Scott Simpson

I am a carpenter. I love working with my hands. I like that at the end of every workday I can see physical results of my work. For almost 30 years I have had the pleasure to design and build beauty while ensuring sustainable employment for countless craftspeople and other team members. I am Scott Simpson.

Growing up in Northbrook, my brothers and I were brought up to work hard. My parents instilled in us the sense that there wasn’t anything we couldn’t do. I feel this is why I’m not afraid of experimentation and taking chances. From the beginning of SSDB, we have always gravitated to craftsmen and contractors and designers that aren’t afraid to try something new or cutting edge.

My education at Loyola Academy and Loyola University taught me that life is not just a selfish endeavor. It’s only good when shared. With my family. With my partners. With my clients.

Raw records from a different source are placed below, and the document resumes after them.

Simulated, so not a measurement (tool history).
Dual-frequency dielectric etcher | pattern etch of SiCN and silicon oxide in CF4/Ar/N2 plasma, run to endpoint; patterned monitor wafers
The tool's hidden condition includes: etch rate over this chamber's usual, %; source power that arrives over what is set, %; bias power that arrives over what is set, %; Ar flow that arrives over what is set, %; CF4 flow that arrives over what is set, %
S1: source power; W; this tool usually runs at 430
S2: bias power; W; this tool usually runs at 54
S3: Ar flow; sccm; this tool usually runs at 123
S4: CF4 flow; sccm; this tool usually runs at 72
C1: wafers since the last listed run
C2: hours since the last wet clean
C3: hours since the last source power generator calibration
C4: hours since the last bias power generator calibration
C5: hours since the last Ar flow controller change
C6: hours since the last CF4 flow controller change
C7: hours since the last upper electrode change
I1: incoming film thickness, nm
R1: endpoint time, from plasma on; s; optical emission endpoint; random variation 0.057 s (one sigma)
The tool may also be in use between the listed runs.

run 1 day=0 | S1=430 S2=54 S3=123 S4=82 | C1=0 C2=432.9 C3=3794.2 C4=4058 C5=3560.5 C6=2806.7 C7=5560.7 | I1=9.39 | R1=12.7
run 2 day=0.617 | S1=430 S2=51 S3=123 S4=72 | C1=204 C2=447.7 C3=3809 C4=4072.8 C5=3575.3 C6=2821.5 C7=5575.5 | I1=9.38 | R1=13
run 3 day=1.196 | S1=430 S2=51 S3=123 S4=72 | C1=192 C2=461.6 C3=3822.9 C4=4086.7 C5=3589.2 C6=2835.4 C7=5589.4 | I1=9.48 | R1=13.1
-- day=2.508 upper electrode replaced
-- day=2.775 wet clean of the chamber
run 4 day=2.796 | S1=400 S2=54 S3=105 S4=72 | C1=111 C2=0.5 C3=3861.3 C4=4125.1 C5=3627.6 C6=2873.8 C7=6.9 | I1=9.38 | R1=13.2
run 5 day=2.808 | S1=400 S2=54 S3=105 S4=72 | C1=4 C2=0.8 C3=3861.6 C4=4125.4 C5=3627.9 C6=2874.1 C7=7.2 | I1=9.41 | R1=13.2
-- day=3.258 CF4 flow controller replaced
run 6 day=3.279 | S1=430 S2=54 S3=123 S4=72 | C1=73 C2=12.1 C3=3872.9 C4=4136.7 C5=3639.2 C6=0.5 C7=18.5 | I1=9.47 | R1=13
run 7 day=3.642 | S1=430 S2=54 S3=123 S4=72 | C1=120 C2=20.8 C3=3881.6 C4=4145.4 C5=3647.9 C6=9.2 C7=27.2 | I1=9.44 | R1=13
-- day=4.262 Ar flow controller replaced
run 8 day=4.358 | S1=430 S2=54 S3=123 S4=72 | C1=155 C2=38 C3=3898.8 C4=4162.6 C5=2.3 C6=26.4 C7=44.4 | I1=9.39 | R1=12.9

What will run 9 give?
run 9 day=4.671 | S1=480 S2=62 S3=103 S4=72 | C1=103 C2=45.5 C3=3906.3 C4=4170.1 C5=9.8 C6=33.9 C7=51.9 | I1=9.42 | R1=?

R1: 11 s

I married Stacy Hetherington Simpson in 1988 and we have two awesome daughters, Emily and Harper. They are what focuses me. Stacy and I recently moved back to Evanston after 19 years in Northbrook. We love Northbrook. What a great place to come from and raise my own kids. But now that Emily and Harper are out checking out the world outside of Northbrook, Stacy and I were looking for something different.

When I’m not building, I enjoy time woodworking, bicycling, or seeking out live music. I admire people who challenge themselves, challenge me, challenge nature, and challenge the norm…Sam Maloof, George Nakashima and Nancy Simpson. Not necessarily in that order.

 

 

– Scott Simpson

The satisfactions of manifesting oneself concretely in the world through manual competence have been known to make a man quiet and easy. They seem to relieve him of the felt need to offer chattering interpretations of himself to vindicate his worth. He can simply point: the building stands, the car now runs, the lights are on. Boasting is what a boy does, because he has no real effect in the world. But the tradesman must reckon with the infallible judgment of reality, where one’s failures or shortcomings cannot be interpreted away. His well-founded pride is far from the gratuitous ‘self-esteem’ that educators would impart to students, as though by magic.